0

UPDATE 2: I've answered this via my new question at the link below. The root cause is behaviour by telegraf where by default it disconnects the TCP connection 5 seconds after the last received message. This may be by design, however I have an issue with their documentation which made this difficult for me to spot as a potential fix.

Perhaps this question can now be deleted?


UPDATE 1: rather than edit this question extensively, making the current answers make no sense, I have posed a new question based on new information I received as a result of posting this question.

syslog-ng / telegraf : EOF occurred when idle - incompatible?


I'm using syslog-ng Open-Source Edition (OSE) v3.31.2 in a docker-compose stack.

I have syslog messages arriving over the network from various hosts via UDP (which I'm constrained to because my clients use Boost::Log and this does not support syslog over TCP, only UDP), and I have syslog-ng set to forward these to another service downstream. This happens to be telegraf utilising a inputs.syslog module, but I'm not sure that matters yet.

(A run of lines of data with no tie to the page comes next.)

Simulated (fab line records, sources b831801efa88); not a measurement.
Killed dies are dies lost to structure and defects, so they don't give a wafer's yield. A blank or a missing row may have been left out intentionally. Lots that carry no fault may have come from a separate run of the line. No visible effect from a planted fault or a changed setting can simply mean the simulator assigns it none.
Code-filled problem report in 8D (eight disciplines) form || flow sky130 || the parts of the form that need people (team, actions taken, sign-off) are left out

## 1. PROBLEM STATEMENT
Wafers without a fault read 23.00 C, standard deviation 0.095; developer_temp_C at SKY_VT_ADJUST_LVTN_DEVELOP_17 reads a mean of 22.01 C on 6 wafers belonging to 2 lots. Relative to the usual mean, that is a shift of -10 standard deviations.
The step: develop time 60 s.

My config looks like this:

@version: 3.29
@include "scl.conf"

options {
    flush-lines(1);
};
    
source s_network {
    udp(ip(0.0.0.0) port(514));
};

destination d_file {
    file("/var/log/messages");
};
    
destination d_telegraf {
    syslog("telegraf" port(6514) transport(tcp));
};
    
log {
    source(s_network);
    destination(d_telegraf);
    destination(d_file);
};

I have explicitly set the global flush-lines value to 1. I think this is the default, but I want to be sure. I want log messages to be forwarded as soon as they are received.

Most of the time this works - individual "lines" of logs arrive into syslog-ng via UDP 514, and are immediately written to the file /var/log/messages, and in almost all cases they are also immediately forwarded to telegraf on TCP port 6514.

The problem I'm seeing is that quite often syslog-ng is holding back many lines of incoming logs for up to around 30-60 seconds, then delivering them to telegraf in a big chunk. There doesn't seem to be much pattern to this, but it happens a lot. The odd thing is that the /var/log/messages file has the missing log entries written immediately, it's just the network delivery that is delayed. I had thought that flush-lines(1) would avoid this buffering, but it doesn't seem to.

I've used Wireshark to determine where the delay is, and it's in the output of packets from syslog-ng, between syslog-ng and telegraf TCP port 6514.

I did wonder if this might be a TCP Nagle's Algorithm thing - if so, is there a way to turn on the TCP_NO_DELAY socket option for syslog-ng's syslog destination driver?

Ultimately what I'm looking for is a fast, low-latency syslog service that can aggregate and relay logs as quickly as possible for real-time review downstream.

EDIT: I tried switching over to UDP transport between syslog-ng and telemetry and this seems to be much more responsive and the long, occasional delays have disappeared. However this will make it difficult to secure the connection in future.

davidA
  • 353
  • 2
  • 11

2 Answers2

2

What you experience is not normal. The above configuration should forward logs to d_telegraf and d_file at the same time, as soon as possible.

I believe you are having connection issues, that must be the reason for the 60-second delay, which is the default value of the reconnection timer.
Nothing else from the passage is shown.